Tunis, Tunisia

Mar 11, 2025

I had the pleasure of spending the past week in Tunis, Tunisia—an experience that opened my eyes to the depth of Islamic culture, particularly as someone who has spent most of their youth under the influence of Western culture. The more astute reader might notice that my visit coincided with the first week of the ninth month of the Islamic calendar: Ramadan. Before this trip, my experience with the holy month had been limited to the practices of a few Muslim friends and their families. While I found these traditions beautiful and interesting, my Western context led me to subconsciously equate them with Christian or Jewish holidays, viewing them through the lens of secularised festivities. However, it only took a few minutes in the Tunis medina on the first night of Ramadan to realise that this was far from accurate.
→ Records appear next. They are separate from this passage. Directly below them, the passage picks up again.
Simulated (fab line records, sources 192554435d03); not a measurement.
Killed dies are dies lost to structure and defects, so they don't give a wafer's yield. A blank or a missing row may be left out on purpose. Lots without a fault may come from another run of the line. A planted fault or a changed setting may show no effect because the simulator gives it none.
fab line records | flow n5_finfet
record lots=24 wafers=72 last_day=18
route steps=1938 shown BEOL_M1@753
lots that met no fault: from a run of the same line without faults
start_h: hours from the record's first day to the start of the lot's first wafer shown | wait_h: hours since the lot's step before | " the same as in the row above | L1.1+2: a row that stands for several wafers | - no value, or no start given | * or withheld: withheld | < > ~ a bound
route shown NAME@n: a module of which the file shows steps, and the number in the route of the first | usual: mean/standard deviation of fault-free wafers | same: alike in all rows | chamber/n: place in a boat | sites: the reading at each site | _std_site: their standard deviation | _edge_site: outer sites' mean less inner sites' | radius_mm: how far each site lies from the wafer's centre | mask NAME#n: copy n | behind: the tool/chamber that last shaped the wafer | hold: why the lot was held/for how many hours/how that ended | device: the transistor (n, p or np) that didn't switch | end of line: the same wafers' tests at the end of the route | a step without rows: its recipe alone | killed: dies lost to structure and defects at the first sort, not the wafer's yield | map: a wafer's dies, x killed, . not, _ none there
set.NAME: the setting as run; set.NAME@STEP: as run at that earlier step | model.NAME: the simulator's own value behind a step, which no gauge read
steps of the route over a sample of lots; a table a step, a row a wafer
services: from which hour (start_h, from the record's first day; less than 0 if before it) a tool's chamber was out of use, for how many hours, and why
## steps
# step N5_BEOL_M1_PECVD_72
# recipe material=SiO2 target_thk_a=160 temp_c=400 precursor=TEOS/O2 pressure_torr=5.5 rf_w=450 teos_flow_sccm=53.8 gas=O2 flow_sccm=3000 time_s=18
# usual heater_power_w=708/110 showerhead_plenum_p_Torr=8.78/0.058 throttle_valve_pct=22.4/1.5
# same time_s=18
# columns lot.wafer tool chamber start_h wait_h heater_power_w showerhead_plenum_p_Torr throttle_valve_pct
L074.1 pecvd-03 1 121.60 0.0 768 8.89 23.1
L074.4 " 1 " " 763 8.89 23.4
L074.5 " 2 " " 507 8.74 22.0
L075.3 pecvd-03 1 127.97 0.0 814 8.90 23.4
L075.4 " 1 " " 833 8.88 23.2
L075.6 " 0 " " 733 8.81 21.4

We were fortunate to have a very knowledgeable and passionate local guide who introduced us to the medina on our first day in the city. Among the vast breadth of knowledge he shared with us, one insight stood out in particular: while the medina, the old city, has only a few large mosques, it is home to hundreds of small ones. These smaller mosques are not for grand religious ceremonies but serve as only as places for worship for the neighbouring homes. To loosely quote our guide, Moncef: if you go to pray in your mosque at dawn and don’t see your neighbour, and they’re absent again at noon and in the afternoon, you will certainly check on them before heading to the mosque for the sunset prayer. This simple anecdote encapsulates what struck me most about Ramadan as a naive outside observer: it fosters a truly galvanising sense of community, unlike anything I have had the chance to experience before.

Moncef shared with us a personal reflection—two of his children now live in Paris, yet neither knows their next-door neighbor by name. In contrast, he proudly stated that he knows nearly everyone in the medina, a community of around 100,000 people. This deeply ingrained communal spirit, amplified during Ramadan, stands in stark contrast to the fervent individualism embedded within Western social institutions.

Perhaps it is an over-generalisation to claim that the West lacks such communal practices, but in my personal experience, I have never felt the same intensity of camaraderie as I did in the medina. This raises an important question: what is the value of this kind of community? There must be some advantage to the self-reliant individualism increasingly characteristic of Western nations. I believe there is if we are to measure success in terms of productivity. Yet, I would argue that what we gain in individual productivity, we may lose in fulfilment. Of course, this is not a direct correlation, but as illustrated in my last post, loneliness and depression are increasingly prevalent, particularly in Western societies. There are surely numerous causes for this phenomenon, but our increasing lack of communal traditions is almost certainly one of them.

In today’s world, we are supposedly more connected than ever, yet many people still feel distant and isolated. While we are able to communicate very successfully across vast distances, perhaps it's a stretch to say that we are able to connect across those same distances. Connection is more than just text or speech—it engages all the senses within a shared space and cultural practice. The internet excels at facilitating communication, but it has yet to replicate the depth of human connection. Perhaps this is where the concept of the metaverse attempts to bridge the gap, offering a more immersive shared space. But will the ability to gather in digital environments bring people closer together or only push us further apart? I personally believe that the metaverse is an eventual inevitability, so it's important then to ask what lessons we might be able to glean from those pockets of the world which seem to do connection best.